Referring to British press articles, Muscat said he “did not see in the prime minister's words, when I heard her first-hand, the sort of declaration of war that some media are depicting it was”.

The Times had summarised the speech as: “May to EU: give us fair deal or you'll be crushed”, while the Guardian put the title “May's Brexit threat to Europe” on its front page.

May had said she would rather have no deal than “a bad deal for Britain”. She said that if the remaining EU countries tried to punish Britain for leaving, that would be “an act of calamitous self-harm for the countries of Europe”.

Muscat's positive response was mirrored by German chancellor Angela Merkel, who said the speech had "given us a clear impression of how Great Britain wants to proceed", according to the Reuters news agency.

The Maltese PM noted that May said the UK would not aim to stay in the EU's single market.

That was “very welcome”, because that aligns with the remaining 27 EU countries' position that the four freedoms – of people, capital, labour, and goods – are indivisible, he said.

“It respects our position that our four freedoms are a package,” said Muscat at a press conference in Strasbourg, held after he addressed the plenary of the European Parliament.

"Yesterday’s statement by my colleague and friend, prime minister Theresa May helps clarify the priorities of the British government during the impending negotiations."

He announced that once the United Kingdom has triggered Article 50 of the EU treaty, which will eventually lead to Brexit, the remaining 27 member states would hold a special summit.

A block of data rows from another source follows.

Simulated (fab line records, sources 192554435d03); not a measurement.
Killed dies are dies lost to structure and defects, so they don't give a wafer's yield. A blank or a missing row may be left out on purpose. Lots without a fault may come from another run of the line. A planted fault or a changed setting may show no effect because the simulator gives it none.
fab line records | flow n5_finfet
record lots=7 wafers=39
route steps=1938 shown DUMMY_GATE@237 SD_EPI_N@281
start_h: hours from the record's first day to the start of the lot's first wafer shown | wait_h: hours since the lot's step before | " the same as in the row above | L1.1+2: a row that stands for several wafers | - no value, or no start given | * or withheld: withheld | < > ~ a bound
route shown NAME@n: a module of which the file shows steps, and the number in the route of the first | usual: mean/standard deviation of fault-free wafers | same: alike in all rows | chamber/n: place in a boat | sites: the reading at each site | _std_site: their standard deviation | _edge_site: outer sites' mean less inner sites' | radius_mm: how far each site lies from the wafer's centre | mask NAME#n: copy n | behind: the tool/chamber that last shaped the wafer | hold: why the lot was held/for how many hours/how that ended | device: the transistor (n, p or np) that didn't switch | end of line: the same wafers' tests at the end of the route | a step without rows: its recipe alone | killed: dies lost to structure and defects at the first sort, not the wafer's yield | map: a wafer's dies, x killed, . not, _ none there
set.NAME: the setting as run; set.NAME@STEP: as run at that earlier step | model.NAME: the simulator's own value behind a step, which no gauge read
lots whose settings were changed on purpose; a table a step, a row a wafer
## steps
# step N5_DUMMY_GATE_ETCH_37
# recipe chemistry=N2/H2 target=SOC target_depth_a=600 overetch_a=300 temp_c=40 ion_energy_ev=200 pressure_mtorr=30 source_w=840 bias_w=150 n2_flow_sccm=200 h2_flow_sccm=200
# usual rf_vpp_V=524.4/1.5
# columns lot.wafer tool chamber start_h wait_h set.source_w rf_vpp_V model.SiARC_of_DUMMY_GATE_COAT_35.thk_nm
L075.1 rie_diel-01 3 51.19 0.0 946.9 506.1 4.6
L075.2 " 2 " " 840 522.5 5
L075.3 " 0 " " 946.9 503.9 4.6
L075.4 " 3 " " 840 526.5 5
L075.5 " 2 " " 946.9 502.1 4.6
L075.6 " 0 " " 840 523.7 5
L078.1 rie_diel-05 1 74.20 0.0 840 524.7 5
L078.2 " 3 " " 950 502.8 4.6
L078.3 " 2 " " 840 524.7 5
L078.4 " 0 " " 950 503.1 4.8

The EU leaders would convene “within a short period of time, possibly four to five weeks from notification, with the aim of establishing the guidelines that will serve as a mandate to the Commission to negotiate”.

Part of those guidelines will be whether the Brexit talks will also include the future trade relations between the UK and the EU, or whether Britain needs to wrap up exit talks first before it can negotiate on a new trade treaty, Muscat said.

He noted he was “very impressed” with the preparations done by the commission's Brexit negotiator Michel Barnier and his team.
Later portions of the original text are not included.